Thu, Jun 03, 2004 - Page 11 News List

Data theft spurs response

CONFIDENTIAL INFORMATION A number of telecom companies yesterday said that they would act to contain the damages caused by a recent identity theft scandal

By Jackie Lin and Caroline Hong  /  STAFF REPORTERS

Chunghwa Telecom Co (中華電信), the nation's largest telecom operator, yesterday agreed to help consumers change their mobile phone numbers if they suspect that their personal information has been leaked due to the company's flawed internal controls.

"We have received some phone calls from our users, who worried that their personal confidential data might have been divulged," said Leng Tai-fen (冷台芬), a senior managing director at Chunghwa Telecom's marketing department.

The state-run telecom operator has been under growing public pressure to compensate consumers after a scandal in which several employees with Chunghwa Telecom allegedly profited from selling people's personal information to organized crime syndicates, according to an investigation conducted by the Kaohsiung District Prosecutor's Office.

To fend off an increasing number of consumer complaints, the Cabinet-level Consumer Protection Commission yesterday morning announced punitive measures and a restitution agreement by Chunghwa Telecom and other telecom service providers if consumers' information was found to have been leaked.

Under the proposal, Chunghwa Telecom would offer consumers the free number-changing program before the prosecutors release the name list of the victims.

Other service providers -- including Taiwan Cellular Corp (台灣大哥大), Far EasTone Telecommunications Co (遠傳電信), KG Telecommunications Co (和信電訊), Trans Asia Telecommunications Inc (泛亞電信) and Taichung-based Mobitai Communications Corp (東信電訊) -- agreed that consumers can change their phone numbers and get their monthly basic fees remitted for up to three months if they are identified as identity-theft victims.

Chunghwa Telecom also agreed to write off the victims' call charges for up to three months depending on the degree of the damages caused.

Currently, Article 28 of the Law for the Protection of Computer-managed Personal Information (電腦處理個人資料保護法) states that an institution should pay between NT$20,000 and NT$100,000 in damages per victim, said Yang Mei-ling (楊美鈴), secretary general of the Consumer Protection Commission.

The aggregate sum for the compensation is capped at NT$20 million, according to the law.
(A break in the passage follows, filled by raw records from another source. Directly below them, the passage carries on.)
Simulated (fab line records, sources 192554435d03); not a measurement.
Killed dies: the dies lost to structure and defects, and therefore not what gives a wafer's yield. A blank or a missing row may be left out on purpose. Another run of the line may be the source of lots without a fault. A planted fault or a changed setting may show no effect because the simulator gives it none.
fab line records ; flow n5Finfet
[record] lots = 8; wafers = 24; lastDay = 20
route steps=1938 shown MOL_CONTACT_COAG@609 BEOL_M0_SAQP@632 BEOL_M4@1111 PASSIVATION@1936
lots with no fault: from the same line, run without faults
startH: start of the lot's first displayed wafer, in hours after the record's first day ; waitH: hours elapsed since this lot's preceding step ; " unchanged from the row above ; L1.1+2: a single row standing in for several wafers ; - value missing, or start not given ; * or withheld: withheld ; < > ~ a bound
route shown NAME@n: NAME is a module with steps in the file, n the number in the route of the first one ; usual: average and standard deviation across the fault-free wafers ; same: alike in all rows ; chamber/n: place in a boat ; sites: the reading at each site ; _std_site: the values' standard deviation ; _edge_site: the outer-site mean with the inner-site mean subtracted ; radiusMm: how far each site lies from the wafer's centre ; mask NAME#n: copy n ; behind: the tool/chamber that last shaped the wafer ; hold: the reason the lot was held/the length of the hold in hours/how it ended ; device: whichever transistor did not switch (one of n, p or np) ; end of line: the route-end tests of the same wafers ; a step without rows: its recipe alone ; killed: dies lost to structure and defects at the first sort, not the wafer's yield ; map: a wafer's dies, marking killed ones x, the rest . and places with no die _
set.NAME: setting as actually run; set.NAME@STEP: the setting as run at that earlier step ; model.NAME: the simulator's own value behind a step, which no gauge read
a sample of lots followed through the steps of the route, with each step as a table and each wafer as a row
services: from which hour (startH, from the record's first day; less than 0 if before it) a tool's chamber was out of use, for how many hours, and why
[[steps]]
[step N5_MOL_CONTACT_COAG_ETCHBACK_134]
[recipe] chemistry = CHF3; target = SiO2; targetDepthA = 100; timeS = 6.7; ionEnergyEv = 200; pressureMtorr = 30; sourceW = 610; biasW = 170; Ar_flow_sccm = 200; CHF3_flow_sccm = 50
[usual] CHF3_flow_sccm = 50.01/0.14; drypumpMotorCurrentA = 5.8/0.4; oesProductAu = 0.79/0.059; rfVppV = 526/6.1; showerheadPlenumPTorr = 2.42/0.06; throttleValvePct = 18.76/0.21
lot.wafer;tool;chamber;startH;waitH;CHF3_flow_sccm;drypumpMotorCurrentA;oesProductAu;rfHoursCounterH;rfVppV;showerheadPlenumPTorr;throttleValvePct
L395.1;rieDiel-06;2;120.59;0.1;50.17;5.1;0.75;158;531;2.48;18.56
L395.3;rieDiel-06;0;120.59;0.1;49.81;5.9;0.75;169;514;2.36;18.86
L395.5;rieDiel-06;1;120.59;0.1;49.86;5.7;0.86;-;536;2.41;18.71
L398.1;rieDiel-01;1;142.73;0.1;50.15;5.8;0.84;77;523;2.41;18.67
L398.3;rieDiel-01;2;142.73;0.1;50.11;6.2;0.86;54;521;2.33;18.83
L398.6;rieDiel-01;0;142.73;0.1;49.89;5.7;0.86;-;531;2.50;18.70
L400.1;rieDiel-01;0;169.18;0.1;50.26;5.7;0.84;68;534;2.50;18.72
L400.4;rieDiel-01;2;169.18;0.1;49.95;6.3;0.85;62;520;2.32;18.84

But the Consumers' Foundation (消基會) claimed that legally-set standards for industry-paid victim compensation were too low.

At a press conference held late yesterday, the foundation said that each victim should be paid NT$100,000, with no upper limit on the total paid out by each company.

Responding to claims that removing limits on restitution would spell bankruptcy for many companies, the foundation said that it thought bankruptcy would be just punishment.

"Companies that allow their customers' information to be stolen by employees deserve to be eliminated and go bankrupt," foundation secretary-general Cheng Jen-hung (程仁宏) said.

The government must also increase the transparency of its investigations, the foundation said.

"Government parties are not doing enough. They cannot just try to patch up the situation by claiming that they are working on the situation," said Hsieh Hung-man (謝宏滿), the foundation's vice secretary-general.

"Up to now, the public still does not know the exact scope of the leakage and has no way of finding out whether or not their own information was compromised. The Consumer Protection Commission needs to re-examine its methodology," he added.